Should I make my own harrissa?


#1

I see some simple recipes, with high ratings. I really like harrissa , and have some tubes, but is this one of those “make-it-dont buy-it” things?

This is what I have.


(John Hartley) #2

There’s obviously no reason why you shouldnt make it , if it will please you.

Like with most condiments and prepared flavourings, I’ve never even considered making my own. I’m very happy with the product I buy - Phare du Cap Bon, which costs pennies for a 70g tube which easily lasts me a year.


#3

In the cuisine of the month thread Moroccan thread, @smtucker has post her favourite harissa recipe.

and Ras El Hanout:


#4

We are not big harissa eater.

A question, if I make homemade harissa, how long can it be kept? To preserve, is it better to bottle them or to freeze them?


(Junior) #5

Go for it!! Document the process and be sure to post the results! Good luck!


#6

I found that it went moldy on me very quickly in the fridge, when I made my own. Next time I would freeze.


#7

Good to know, thanks.


( :@)) :@)) ) #8

I find joy in learning. Even if you don’t like the result at least you learn something.

I used to use Tunisian harrissa. Spread it on bread then make a sandwich with anything. The garlicky smell drove everyone mad. It gets mouldy fast, as mentioned by Biondanonima.

In Morocco I learnt that their version is more fluid and often served with grilled meat. You dip your bread in the harrissa and grip a piece of meat with the same bread.

.


.

.

.


#9

Went with store bought, with a few amendments.


Realized I had another kind of “harissa”, and made some chicken breast feeding for the short term.

Haven’t actually COOKED yet, and it’s almost time for Top Chef!


( :@)) :@)) ) #10

Nice. I was just flipping through an old Australian lamb cookery book and there’s a recipe for harissa marinated lamb, like in your photo. Now that I’ve been to Morocco where harissa is used mostly as a condiment, I think we find more creative uses for it in the West and both are good

Sorry, the other way around. Grip meat with the bread and dip in the harissa.

Moroccans are big bread eaters, not couscous (which is served on fridays). Bread and olives are eaten 3 times a day. Bread is served alongside any savoury food and at every meal. As Moroccans don’t use cutlery so the bread is to mop up juices, liquid and grip meat with.


#11

“Phare du Cap Bon”.

Apparently I bought that brand on Amazon!


(John Hartley) #12

Phare du Cap Bon?

It’s the lighthouse at the end of Cape Bon, which is the Tunisian peninsula which juts out towards Sicily, maybe 150km away.


#13

Here’s the lamb shoulder.


(Dan) #14

Stunning! Your kitchen skills and curiosity rock my world😉


#15

I grew Tunisian baklouti peppers a few years ago just to make harissa and it blew any jar or tube I’ve ever tried out of the water. If you’re a gardener I highly recommend giving it a try- the plants were easy to grow and loaded with peppers all season long.

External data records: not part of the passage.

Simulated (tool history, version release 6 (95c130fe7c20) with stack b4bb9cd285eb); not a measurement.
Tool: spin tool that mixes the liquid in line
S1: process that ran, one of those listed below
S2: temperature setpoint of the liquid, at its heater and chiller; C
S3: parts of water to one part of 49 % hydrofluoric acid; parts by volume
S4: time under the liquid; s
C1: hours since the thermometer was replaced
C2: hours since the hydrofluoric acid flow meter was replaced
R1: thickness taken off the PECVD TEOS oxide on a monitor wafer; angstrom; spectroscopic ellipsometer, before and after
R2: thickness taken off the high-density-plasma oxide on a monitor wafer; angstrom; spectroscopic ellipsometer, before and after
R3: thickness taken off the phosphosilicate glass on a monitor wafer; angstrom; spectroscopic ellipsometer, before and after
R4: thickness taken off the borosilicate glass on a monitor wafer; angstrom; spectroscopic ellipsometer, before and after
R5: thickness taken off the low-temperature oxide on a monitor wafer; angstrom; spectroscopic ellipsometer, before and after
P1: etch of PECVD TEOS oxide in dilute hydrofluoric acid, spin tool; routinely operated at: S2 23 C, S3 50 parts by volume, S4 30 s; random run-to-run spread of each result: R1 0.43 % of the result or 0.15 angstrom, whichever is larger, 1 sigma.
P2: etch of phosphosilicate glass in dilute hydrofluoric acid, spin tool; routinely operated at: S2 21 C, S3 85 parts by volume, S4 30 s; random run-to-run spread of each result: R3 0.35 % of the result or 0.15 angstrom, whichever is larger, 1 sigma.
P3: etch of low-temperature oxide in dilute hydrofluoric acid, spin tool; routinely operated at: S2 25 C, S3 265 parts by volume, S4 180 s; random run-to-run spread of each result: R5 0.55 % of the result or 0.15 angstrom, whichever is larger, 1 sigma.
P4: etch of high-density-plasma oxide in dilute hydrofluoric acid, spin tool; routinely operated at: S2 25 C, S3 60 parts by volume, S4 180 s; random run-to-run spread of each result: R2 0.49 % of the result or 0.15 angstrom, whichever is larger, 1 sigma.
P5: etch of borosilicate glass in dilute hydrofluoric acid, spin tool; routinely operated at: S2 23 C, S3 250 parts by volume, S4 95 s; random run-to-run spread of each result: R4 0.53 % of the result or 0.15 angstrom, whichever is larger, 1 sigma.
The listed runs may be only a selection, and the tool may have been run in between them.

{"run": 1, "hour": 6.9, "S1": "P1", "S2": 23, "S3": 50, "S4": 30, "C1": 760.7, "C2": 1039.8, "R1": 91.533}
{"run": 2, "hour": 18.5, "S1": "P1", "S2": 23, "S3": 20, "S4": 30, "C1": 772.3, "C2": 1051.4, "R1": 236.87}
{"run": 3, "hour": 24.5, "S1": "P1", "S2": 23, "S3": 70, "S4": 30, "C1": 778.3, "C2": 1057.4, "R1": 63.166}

DRIED BEANS/LEGUMES (or canned) - Your favorite recipes / applications?
#16

Where’d you get the seeds? Sounds like something I’d like to try.


#17

I got them in a trade with other pepper growers but I think Baker Creek has them.


#18

Thanks! I did find them there, at $.16/seed. Which seems like a lot. Not in absolute terms, but compared to other seeds.


#19

Do you know what kind of pepper they are? Dave’s Garden says it’s an “annum”.